Shonaleigh Cumbers is a storyteller. Not just any storyteller. She’s a Drut’syla. She’s a living tradition holder. It’s a tradition you probably won’t have heard of. It’s a tradition that flourished in Jewish families, but that was wiped out during the holocaust. Almost wiped out. As far as we know, Shonaleigh is the last Drut’syla.
Shonaleigh learned her craft from her bubbe, her grandmother, Edith Marks. Her telling and teachings are interlaced with anecdotes about this strong woman whose many skills did not include reading or writing; whose depth, stillness, and humour come through so strongly in Shonaleigh’s accounts of her.
A Drut’syla holds 12 cycles of traditional stories in her being. Each cycle contains around 100 stories. Each story is connected to others in a tightly woven network, a fabric of stories that comes from a centuries-old tradition. Shonaleigh is reported to know as many as 3,000 stories. Some take days to tell.
But, as Shonaleigh says, ‘It’s not about the length but the depth. A good joke can be a good story … a good story for me doesn’t moralise, doesn’t thump its point home; it’s a subtle thing that entertains on one level, but if people have the ears to hear it, goes so much deeper – but even if they can’t see it at that deeper level, still the story loses none of its entertainment value.’

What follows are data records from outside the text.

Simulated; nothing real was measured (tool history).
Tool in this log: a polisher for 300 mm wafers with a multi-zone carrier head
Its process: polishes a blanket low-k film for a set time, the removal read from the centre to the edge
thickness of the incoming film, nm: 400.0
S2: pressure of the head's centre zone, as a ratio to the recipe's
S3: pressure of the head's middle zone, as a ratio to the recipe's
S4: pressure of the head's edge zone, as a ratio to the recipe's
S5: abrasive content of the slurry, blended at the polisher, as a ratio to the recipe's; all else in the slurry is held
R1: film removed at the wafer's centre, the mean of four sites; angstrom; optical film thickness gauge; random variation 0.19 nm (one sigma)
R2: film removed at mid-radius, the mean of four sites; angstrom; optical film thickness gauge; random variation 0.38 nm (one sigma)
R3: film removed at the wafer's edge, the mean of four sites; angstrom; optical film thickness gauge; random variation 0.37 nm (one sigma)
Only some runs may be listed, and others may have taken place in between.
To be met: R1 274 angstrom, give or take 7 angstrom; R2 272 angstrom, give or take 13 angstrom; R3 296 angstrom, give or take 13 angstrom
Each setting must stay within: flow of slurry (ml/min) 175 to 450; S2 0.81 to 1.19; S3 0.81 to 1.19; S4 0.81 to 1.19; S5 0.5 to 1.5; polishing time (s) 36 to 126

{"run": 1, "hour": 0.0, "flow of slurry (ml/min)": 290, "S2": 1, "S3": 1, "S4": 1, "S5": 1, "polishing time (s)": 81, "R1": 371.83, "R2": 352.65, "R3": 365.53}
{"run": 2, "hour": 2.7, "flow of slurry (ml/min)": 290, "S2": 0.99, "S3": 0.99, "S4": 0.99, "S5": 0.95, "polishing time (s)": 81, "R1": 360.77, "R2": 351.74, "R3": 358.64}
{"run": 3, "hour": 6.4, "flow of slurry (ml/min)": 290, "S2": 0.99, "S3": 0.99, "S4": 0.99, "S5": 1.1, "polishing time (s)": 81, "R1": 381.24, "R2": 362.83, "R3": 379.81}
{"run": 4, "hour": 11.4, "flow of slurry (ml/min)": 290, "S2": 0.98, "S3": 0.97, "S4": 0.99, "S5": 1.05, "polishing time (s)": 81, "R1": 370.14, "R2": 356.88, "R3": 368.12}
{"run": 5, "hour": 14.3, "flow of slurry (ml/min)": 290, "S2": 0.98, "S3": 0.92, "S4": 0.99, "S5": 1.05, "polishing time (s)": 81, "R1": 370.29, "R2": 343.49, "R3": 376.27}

Shonaleigh is severely dyslexic. Shonaleigh’s way of learning is not that which was taught in school – it is body-based. She learned from the age of four, in a disciplined way, to hold, touch, feel, see, craft, mould stories; absorb them, digest them; have them become part of her. To this day, she doesn’t like writing them down. Once, she told me, she very reluctantly agreed to write one story down. She gave it to Simon Heywood, her husband, to deal with, and put it behind her. “I woke up the next day in a cold sweat. I couldn’t remember the story. I had to ‘Midrash it’ – I had to relearn it from scratch.” I felt she never wanted to experience that feeling of loss again. I felt as if I was in the presence of Socrates, as we know him from Plato’s written account of his dialogue with Phaedrus in which Socrates says he is against writing, but rather serious oral discourse, which, ‘when one employs the dialectic method and plants and sows in a fitting soul intelligent words which are able to help themselves and him,’ he maintains, is ‘far nobler’.
Shonaleigh knows her stories. The number of stories she knows is neither here nor there. What’s really special is how she knows them. She knows them inside out. And she knows how they connect. And this, ultimately, is the litmus test for anyone who may want to question the legitimacy of her story. After all, when an oral tradition that belongs to a closed community is not documented, how can you verify it ever existed? There are clues, and references which may help put the pieces of puzzle together which are being gathered by Simon Heywood, Shonaleigh’s academic husband. Hear her tell live, and you’ll know that what matters is not what she knows, but how. You’ll know that what matters is that you are in the presence of a living tradition holder. And that being in her presence just makes life more lively.
Shonaleigh’s presence brings with it her bubbe’s presence – both women being bearers of a living tradition of oral storytelling with a highly developed craft, a discipline, and a strong midrashic (commentary) tradition. This is living wisdom. And stories come to life in Shonaleigh. As a Drut’syla, Shonaleigh tells the stories the audience needs to hear. She is at their service. And while Shonaleigh often tells stories to audiences that want to hear her stories, I’ve noticed that Shonaleigh seems happiest telling to audiences that need to hear her stories. Often the reasons for a request are not clear at the time, but they may become clear later – a seed is planted in fertile soil, where it is allowed to bloom and flourish, to achieve inner growth and transformation through revelation. Back to Socrates again.
Shonaleigh’s outward view is different. “Why do we tell stories? To make people happy,” she said to me when I first met her: words of wisdom that resonate like a note sounded from a ram’s horn, pointed at the moon – a deep, rich note, with overtones that reach deep into the soul and extend far out into the cosmos, connecting both through story.
This phenomenon of a story being planted within a person where it remains to emerge at the right time reminds me of a story told by Senegalese storyteller, Sory Camara, another living tradition holder, of how the story of ‘the Most Ancient Word’ was planted within him by Pathmaster Kandara Koyi, who, ‘in his time he was the youngest and most precocious of the Most Ancient Masters’. Just when Koyi saw that Camara had abandoned his quest, he told him the story of ‘the Most Ancient Word’ within an epic story of the history of their people, the Mandinka, and left it to germinate within him, to be realised just when he needed it most.
But these are just stories.
Perhaps.
But they are stories held by living tradition holders. And there is much more to the stories that are held by living tradition holders than meets the eye. They understand that life is a network. We are all interconnected. They carry life in them and bring life to life in their stories, and through story, allow story to bring life to life in us – if we let it.
If we choose not to – then what is the kind of life we choose to lead instead? Is it really worth living?